Net Rides, Insects and Nest Boxes
Thursday, May 24th 2018
Work on the Heathland and the net rides continued today, with cutting of the grass within each net ride being completed for nearly all of the rides. While one group of volunteers did this part of the job, another was busy working on the garden at the Field Centre and, when that was finished, moved on to trim back any growth on the trees surrounding the rides to make sure that there will be plenty of space for the nets.
Work then continued on removal of Birch, Gorse, Hawthorn and Willow from the Heathland using the tree poppers to pull them up. Given how cold it got yesterday evening when we had a visit from Brownies and Rainbows from Leyburn, it was good to work in the warm sunshine today.
While work will continue to stop the Heathland being colonised by those tree species being removed, it is good to see the area's diversity. The small pools around the three Heathland compartments were attracting invertebrates in the warm weather and Ian was able to get this picture of a Four-spotted Chaser using one of the old stems of Reedmace as a vantage point.
Elsewhere, while there is still some work to do on strimming back the Soft Rush on the Wetland, Lark and Taurus have returned there to tackle the emerging grasses on the bunds and around the sides of the ponds. This will be a short term measure so that we can monitor the impact of their grazing and the effect of their walking around on other vegetation.

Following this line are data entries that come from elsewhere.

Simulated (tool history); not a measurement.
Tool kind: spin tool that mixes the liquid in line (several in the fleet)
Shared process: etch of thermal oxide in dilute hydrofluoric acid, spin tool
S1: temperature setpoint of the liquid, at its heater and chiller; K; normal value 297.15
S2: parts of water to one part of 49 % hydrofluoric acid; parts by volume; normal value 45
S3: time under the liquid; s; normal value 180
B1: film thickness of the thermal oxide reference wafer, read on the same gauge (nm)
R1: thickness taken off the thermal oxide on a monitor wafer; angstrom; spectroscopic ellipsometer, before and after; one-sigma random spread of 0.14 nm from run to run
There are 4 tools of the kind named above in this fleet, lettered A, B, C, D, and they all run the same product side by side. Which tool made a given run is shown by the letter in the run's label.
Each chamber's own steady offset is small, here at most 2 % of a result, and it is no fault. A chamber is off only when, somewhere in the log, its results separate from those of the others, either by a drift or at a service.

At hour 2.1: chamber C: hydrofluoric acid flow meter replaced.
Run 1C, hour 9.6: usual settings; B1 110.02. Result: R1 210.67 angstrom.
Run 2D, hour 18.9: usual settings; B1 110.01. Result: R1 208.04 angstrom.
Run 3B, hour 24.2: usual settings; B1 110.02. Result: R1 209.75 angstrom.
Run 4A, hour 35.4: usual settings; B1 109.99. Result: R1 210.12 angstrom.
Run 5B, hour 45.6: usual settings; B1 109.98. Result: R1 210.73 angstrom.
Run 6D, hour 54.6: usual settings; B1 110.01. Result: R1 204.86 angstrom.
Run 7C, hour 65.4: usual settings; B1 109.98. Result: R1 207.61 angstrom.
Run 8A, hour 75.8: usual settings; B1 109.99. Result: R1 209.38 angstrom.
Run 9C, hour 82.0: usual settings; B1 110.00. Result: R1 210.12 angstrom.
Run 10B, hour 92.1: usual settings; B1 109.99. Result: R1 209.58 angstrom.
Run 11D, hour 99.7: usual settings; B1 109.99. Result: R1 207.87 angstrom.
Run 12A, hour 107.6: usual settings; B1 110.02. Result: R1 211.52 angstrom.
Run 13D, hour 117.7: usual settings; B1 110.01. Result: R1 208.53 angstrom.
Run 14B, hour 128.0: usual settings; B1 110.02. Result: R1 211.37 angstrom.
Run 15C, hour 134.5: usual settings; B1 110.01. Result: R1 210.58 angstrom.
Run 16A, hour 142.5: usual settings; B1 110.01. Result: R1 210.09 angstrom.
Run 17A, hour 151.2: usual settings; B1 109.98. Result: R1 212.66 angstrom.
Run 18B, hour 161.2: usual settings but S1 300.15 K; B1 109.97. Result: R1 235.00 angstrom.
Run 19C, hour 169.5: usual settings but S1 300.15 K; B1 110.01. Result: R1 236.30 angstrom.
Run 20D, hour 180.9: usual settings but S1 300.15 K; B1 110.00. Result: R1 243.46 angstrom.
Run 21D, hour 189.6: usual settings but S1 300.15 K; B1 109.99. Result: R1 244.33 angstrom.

Work today is not yet finished. Ian has set off to join a group checking nest boxes around the training area. Talking to a visitor yesterday, I mentioned that we would be getting Beavers at Foxglove this evening, and he briefly got very excited, imagining large mammals felling trees to dam the watercourses. Sadly, I had to explain that these will actually be the youngest members of the Scout movement. Judging by how much the Brownies and Rainbows enjoyed their minibeast hunt and pond dipping yesterday, I think they will probably be as enthusiastic and excited.